This review is about 3 printed pages long.
Relentlessly excellent writing combined with a detailed, violent story creates a terrifying situation in this book. It gripped my attention and I received shock after shock from the graphic yet subtle descriptions of a boy’s torment at the hands of his family, and his many transformations. Just when I started to think I could take no more of another crazed episode, the story would change tone or move to a different setting or perspective. Some lines are pointed and others blunt, and now and then they swerve or create clouds and storms. Sorrentino’s phrases and passages suit their purpose in the way that cutlery is shaped for particular tasks. The world shown is not appetising, but in the same way that we sometimes feel drawn to scenes of devastation, this intensely portrayed reality also has a fascination about it.
Although this tale takes place in a limited world, mainly some rooms of a house and nearby places outdoors, or the child’s school and a few local places of business, there is a sense of completeness, of a whole world being shown. This is not the only place, but it seems closed in some way and extremely active.

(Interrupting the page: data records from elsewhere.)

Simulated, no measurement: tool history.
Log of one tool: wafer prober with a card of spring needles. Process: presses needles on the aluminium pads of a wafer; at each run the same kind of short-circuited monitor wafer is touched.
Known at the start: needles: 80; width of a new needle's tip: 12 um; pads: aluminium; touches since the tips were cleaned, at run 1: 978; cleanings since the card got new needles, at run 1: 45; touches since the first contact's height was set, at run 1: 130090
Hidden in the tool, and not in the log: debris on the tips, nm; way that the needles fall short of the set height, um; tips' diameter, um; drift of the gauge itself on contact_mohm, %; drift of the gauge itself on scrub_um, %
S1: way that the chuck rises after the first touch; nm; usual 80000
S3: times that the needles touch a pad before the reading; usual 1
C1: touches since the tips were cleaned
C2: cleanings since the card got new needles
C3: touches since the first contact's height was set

Life during the Great Depression held a great deal of violence, some of it the unavoidable result of poverty. This family is not poor: they appear mainly well off, except for their emotional and psychological states, but the matriarch penny-pinches for other reasons. Sorrentino reveals how someone with perverse intent may twist any scenario or circumstance to suit their own deviations.
People did hit their children routinely. Not that long ago schools used corporal punishment every day. Also, complete strangers could smack a child on the hand to admonish them, in my younger years, and few parents complained about it. Violence of this kind against children appeared necessary and normal in the early twentieth century, and some people still practise it now. Decades ago many people took out their frustrations on those smaller and weaker than they, privately thinking or deluding themselves that the beatings did some kind of good.
The cruelties in Red the Fiend are tucked away, covered up, and hidden with a contract of silence for the most part. The grandmother goes to the extreme of not permitting anyone uninvited to even have the door opened to their knock. She is so determined to control her diminished world.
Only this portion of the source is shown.